The government has deployed 150,000 security personnel across the country to safeguard churches, airports and other public places, while also intensifying a manhunt for Indonesia’s most wanted militant, Abu Wardah Santoso, who has pledged allegiance to the Islamic State group.
“We got quite intensive intelligence details about the possibility of radical attacks anytime from now to the near future,” said Luhut Pandjaitan, a Cabinet minister in charge of security and political affairs.
“So, we are on high alert, especially at the airports and some strategic points” in a national security sweep, he said.
Separately, national police chief General Badrodin Haiti said “there are many possible threats and vulnerabilities, ranging from conventional crimes to terrorism and radicalism.”
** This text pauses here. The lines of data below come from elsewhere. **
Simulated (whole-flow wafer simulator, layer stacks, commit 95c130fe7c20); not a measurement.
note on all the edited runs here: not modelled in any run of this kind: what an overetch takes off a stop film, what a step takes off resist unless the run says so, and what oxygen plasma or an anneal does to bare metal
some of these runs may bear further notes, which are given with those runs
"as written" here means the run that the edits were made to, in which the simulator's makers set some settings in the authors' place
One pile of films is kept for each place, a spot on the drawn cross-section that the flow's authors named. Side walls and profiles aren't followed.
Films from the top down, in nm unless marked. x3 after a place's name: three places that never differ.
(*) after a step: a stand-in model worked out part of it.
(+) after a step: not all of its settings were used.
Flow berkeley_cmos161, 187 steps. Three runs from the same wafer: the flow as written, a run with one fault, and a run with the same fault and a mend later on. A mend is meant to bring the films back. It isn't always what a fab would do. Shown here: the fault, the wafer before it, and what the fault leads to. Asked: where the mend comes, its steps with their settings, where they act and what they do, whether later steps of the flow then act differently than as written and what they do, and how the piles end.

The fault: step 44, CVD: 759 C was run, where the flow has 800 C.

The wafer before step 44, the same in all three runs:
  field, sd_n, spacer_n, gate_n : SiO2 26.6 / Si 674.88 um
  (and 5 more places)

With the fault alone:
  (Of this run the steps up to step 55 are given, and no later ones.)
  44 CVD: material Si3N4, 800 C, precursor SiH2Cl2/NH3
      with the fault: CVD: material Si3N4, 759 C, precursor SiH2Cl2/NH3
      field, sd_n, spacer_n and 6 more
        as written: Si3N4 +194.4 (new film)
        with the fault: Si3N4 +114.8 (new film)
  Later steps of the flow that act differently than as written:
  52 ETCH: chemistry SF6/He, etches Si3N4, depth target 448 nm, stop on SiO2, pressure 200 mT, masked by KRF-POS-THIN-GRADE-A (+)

The remarks come after the weekend arrests of nine suspected Muslim militants who authorities allege planned to attack government officials and minority Shiite Muslims. Most Muslims in Indonesia, which has the world’s largest Islamic population, belong to the Sunni branch of the religion.
Police revealed on Monday that intelligence gleaned from the suspects and evidence seized from their hideouts revealed an elaborate plot to conduct attacks on the main islands of Java, Sumatra and Borneo.
At the same time, about 1,300 security personnel are hunting for Santoso, the leader of a militant group known as the East Indonesia Mujahidin. He has taken responsibility for the killing of several police officers and has pledged allegiance to the IS group in Syria and Iraq, Pandjaitan said.
Haiti, the police chief, said government forces were pursuing about 40 militants who split into smaller groups and withdrew when police and soldiers raided their camp in a forest in Poso on Monday.
Indonesian authorities estimate that more than 800 Indonesians have joined the IS group in Syria or Iraq.
For the first time since the 1990s and the Afghan jihad, extremists from Indonesia, Malaysia and other places in Southeast Asia are traveling abroad in an organized fashion to join a global militant movement, picking up battlefield skills and militant contacts.
Officials fear they could take part in terrorism on their return home, as those trained in Afghanistan did in attacks such as the 2002 Bali bombings, which killed 202 people.